According to the OECD, [3] Liechtenstein today deposited its instrument of ratification for the Convention on Mutual Administrative Assistance in Tax Matters ("the Convention"). By doing so, Liechtenstein underlines its commitment to fighting tax evasion and avoidance and takes another important step in implementing the Standard for Automatic Exchange of Financial Account Information in Tax Matters developed by the OECD and G20 countries as well as automatic exchange of Country-by-Country Reports under the OECD/G20 Base Erosion and Profit Shifting (BEPS) Project. Liechtenstein committed to implement automatic exchange of financial account information in time to commence exchanges in 2017 and was amongst the first signatories of the CRS Multilateral Competent Authority Agreement (the "CRS MCAA") and the Multilateral Competent Authority Agreement on the Exchange of Country-by-Country Reports (the "CbC MCAA"), which are both based on Article 6 of the Convention. The Convention will enter into force for Liechtenstein on 1 December 2016.

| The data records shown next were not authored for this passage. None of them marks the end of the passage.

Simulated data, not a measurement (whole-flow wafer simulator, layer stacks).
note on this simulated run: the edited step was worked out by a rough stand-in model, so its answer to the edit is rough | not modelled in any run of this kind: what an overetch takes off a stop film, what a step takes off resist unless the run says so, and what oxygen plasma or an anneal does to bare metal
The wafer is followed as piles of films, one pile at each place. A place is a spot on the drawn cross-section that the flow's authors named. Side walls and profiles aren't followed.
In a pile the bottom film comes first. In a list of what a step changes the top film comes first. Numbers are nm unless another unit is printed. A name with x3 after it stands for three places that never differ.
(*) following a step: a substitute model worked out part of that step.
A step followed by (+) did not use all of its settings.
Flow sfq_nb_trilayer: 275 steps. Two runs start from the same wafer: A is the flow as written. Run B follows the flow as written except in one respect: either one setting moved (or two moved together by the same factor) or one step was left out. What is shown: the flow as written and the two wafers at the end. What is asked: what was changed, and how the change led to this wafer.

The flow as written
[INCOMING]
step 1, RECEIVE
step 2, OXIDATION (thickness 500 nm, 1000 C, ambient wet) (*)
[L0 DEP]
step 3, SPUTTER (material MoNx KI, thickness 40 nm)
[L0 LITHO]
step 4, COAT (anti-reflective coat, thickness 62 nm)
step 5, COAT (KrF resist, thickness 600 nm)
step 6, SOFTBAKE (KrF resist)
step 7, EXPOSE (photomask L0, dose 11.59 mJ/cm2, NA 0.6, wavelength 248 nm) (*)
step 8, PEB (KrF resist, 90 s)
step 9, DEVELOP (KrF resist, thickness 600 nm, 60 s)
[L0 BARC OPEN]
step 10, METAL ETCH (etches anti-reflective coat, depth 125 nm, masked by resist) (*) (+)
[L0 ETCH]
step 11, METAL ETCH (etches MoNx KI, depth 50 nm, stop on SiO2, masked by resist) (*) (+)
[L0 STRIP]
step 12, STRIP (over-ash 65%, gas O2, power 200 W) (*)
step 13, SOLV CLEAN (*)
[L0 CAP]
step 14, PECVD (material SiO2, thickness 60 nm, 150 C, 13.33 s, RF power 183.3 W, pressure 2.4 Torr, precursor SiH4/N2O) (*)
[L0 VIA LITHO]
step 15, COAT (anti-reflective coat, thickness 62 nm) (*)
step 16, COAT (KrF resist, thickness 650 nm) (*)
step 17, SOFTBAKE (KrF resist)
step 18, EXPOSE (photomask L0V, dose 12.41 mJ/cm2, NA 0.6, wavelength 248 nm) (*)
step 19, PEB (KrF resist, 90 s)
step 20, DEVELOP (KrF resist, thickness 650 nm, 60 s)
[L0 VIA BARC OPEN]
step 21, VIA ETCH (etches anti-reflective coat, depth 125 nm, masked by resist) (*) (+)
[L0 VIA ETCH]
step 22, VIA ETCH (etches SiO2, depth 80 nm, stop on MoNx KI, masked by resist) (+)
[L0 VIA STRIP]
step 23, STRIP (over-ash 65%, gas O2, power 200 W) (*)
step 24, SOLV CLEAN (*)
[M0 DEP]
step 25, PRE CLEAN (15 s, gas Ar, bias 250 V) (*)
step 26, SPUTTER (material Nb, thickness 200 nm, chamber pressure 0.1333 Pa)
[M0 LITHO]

The pivotal question is therefore, how groups of affiliated companies with group companies in Liechtenstein and in the US can – before the background of anti-avoidance legislation and other tax law frame conditions – optimize their strategies of international tax planning based on cross-border case studies.

Therefore and first of all the low tax country Liechtenstein is to be reviewed in the OECD context (see section 2) – also with respect to the transfer pricing rules of Liechtenstein (see section 3), and constructive hereon 10 case studies in international tax planning between Liechtenstein and the US are to be calculated (see section 4). Finally the results of this survey are to be compiled in concluding remarks (see section 5), especially with respect to the deduction of strategies in international tax planning between Liechtenstein and the US.

This chapter had been written based on the following sources:

  • Orbitax[4], Orbitax Country Analysis Liechtenstein and USA, Orbitax Cross-Border Calculation Tools, Orbitax Transfer Pricing Tool,
  • the Liechtenstein Corporate Income Tax Act, [5]
  • the Liechtenstein tax reform 2017, [6]
  • Liechtenstein Transfer Pricing 2017, [7]
  • the US Internal Revenue Code, [8] and
  • the US tax reform 2017. [9]
The low tax country Liechtenstein in the OECD context

International tax planning and transfer pricing planning between Liechtenstein and the US based on cross-border case studies is of central importance. In Liechtenstein, corporate tax is levied at a flat rate of 12.50%, which is the lowest in Europe. There is no withholding tax on dividend, interest and royalty payments. Resident corporations carrying on activities in Liechtenstein are generally taxed on their worldwide income. However, dividends and capital gains from domestic and foreign participations are tax exempt irrespective of the capital percentage and the holding period. Thus, Liechtenstein is a low tax country.

Between OECD Member States, also Liechtenstein, that is no OECD Member country, the US, and other countries and also within the OECD there exists – also in 2016 – a considerable tax differential. Here from there results the incentive to international tax planning and to shift the...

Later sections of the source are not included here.